Newspapers and the Internet
According to the Pew Research Center for People and the Press, increasingly more people, especially younger people, are obtaining their news from online and digital sources. The majority of U.S. adults now own smartphones or tablets, and most of those Americans say they use them in part to access the news. From 2004 to 2012, the share of Americans who reported obtaining their news from digital sources increased from 24% to 39%. How has this affected consumption of print news media, and radio and television news? Figure and the text below illustrates using the four-step analysis to answer this question.
Step 1. Develop a demand and supply model to think about what the market looked like before the event. The demand curve D0 and the supply curve S0 show the original relationships. In this case, we perform the analysis without specific numbers on the price and quantity axis.

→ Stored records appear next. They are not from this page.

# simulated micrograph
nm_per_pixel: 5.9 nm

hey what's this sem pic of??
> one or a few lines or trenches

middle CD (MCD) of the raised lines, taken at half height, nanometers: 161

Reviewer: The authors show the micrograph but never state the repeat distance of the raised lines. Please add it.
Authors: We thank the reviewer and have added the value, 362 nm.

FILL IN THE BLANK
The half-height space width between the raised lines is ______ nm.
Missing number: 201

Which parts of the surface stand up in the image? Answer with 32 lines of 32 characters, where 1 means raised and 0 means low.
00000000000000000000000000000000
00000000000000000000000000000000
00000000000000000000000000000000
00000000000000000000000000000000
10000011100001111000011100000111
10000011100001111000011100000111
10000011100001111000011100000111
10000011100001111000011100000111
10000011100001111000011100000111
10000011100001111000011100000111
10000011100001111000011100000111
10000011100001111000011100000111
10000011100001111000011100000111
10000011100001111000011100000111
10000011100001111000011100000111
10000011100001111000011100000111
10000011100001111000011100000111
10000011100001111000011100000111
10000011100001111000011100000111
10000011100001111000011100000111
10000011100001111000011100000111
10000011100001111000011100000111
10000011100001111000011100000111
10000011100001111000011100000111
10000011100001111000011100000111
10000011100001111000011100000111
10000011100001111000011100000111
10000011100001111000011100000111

Step 2. Did the described change affect supply or demand? A change in tastes, from traditional news sources (print, radio, and television) to digital sources, caused a change in demand for the former.
Step 3. Was the effect on demand positive or negative? A shift to digital news sources will tend to mean a lower quantity demanded of traditional news sources at every given price, causing the demand curve for print and other traditional news sources to shift to the left, from D0 to D1.
Step 4. Compare the new equilibrium price and quantity to the original equilibrium price. The new equilibrium (E1) occurs at a lower quantity and a lower price than the original equilibrium (E0).
The decline in print news reading predates 2004. Print newspaper circulation peaked in 1973 and has declined since then due to competition from television and radio news. In 1991, 55% of Americans indicated they received their news from print sources, while only 29% did so in 2012. Radio news has followed a similar path in recent decades, with the share of Americans obtaining their news from radio declining from 54% in 1991 to 33% in 2012. Television news has held its own over the last 15 years, with a market share staying in the mid to upper fifties. What does this suggest for the future, given that two-thirds of Americans under 30 years old say they do not obtain their news from television at all?